I am currently trying to combine multiple documents of a corpus into a single document using the topicmodels package. I initially imported my data through multiple csvs, each with multiple lines of text. When I import each csv, however, each line of the csv is treated as a document, and each csv is treated as a corpus. What I would like to do is merge each of the documents/lines for each csv into a single document, and then each of the csvs would represent one document in my corpus. I'm not sure if this possible--perhaps it would be easier to somehow read in all of the lines of the csv as a single text file when initially importing and then create the docs and corpus, but I don't know how to do that either. Below is the code that I have used to import my csvs:
file <- read.csv("file.csv")
fileCorp <- VCorpus(VectorSource(file$text))

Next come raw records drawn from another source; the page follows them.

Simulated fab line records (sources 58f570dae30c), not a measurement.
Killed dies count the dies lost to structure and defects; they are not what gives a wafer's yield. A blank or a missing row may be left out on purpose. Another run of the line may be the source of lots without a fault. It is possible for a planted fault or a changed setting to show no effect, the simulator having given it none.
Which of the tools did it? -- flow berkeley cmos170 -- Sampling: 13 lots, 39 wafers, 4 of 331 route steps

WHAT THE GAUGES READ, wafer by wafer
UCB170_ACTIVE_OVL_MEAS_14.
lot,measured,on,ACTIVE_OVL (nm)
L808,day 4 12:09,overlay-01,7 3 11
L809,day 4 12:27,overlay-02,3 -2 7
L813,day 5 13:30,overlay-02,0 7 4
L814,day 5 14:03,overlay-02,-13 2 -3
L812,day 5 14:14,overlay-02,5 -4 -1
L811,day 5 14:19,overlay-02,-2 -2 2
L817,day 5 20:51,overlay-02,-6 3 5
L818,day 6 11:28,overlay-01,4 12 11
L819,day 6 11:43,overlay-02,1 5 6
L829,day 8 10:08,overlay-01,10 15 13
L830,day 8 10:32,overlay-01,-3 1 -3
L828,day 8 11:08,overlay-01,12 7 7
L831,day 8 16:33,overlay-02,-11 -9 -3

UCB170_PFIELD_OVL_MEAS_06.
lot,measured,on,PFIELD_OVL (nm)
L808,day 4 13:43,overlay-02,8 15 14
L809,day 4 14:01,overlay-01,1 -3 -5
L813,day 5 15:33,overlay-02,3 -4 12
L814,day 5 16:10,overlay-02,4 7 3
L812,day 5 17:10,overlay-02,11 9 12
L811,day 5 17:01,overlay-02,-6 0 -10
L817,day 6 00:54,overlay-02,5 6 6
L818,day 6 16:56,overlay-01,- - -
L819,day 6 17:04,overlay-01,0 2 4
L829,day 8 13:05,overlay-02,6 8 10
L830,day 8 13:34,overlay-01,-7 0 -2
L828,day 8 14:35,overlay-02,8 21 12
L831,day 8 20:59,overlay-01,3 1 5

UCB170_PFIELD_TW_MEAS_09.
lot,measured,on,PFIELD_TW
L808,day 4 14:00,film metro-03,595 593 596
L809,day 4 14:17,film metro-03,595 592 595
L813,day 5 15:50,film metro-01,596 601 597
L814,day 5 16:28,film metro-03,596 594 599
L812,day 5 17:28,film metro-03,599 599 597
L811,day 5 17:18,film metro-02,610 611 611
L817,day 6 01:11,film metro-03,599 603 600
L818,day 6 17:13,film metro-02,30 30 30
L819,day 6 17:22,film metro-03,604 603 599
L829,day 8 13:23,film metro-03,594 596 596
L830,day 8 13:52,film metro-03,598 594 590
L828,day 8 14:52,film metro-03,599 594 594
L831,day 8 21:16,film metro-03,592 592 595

The rows in the csv look something like this (where each / represents a line break): 'I walked' / 'the dog' / 'at the' / 'park last night'
I would like to combine each of those lines into a single line of text that will serve as a single document in my corpus.
Thanks for the help!
Your task can be accomplished with these steps:
file1 <- data.frame(text = c('I walked','the dog','at the','park last night'))
file2 <- data.frame(text = c('He walked','the cat','at the','yesterday'))
data.frame(id = c(1, 2),
text = c(paste(file1$text, collapse = " "),
paste(file2$text, collapse = " ")))
id text
1 1 I walked the dog at the park last night
2 2 He walked the cat at the yesterday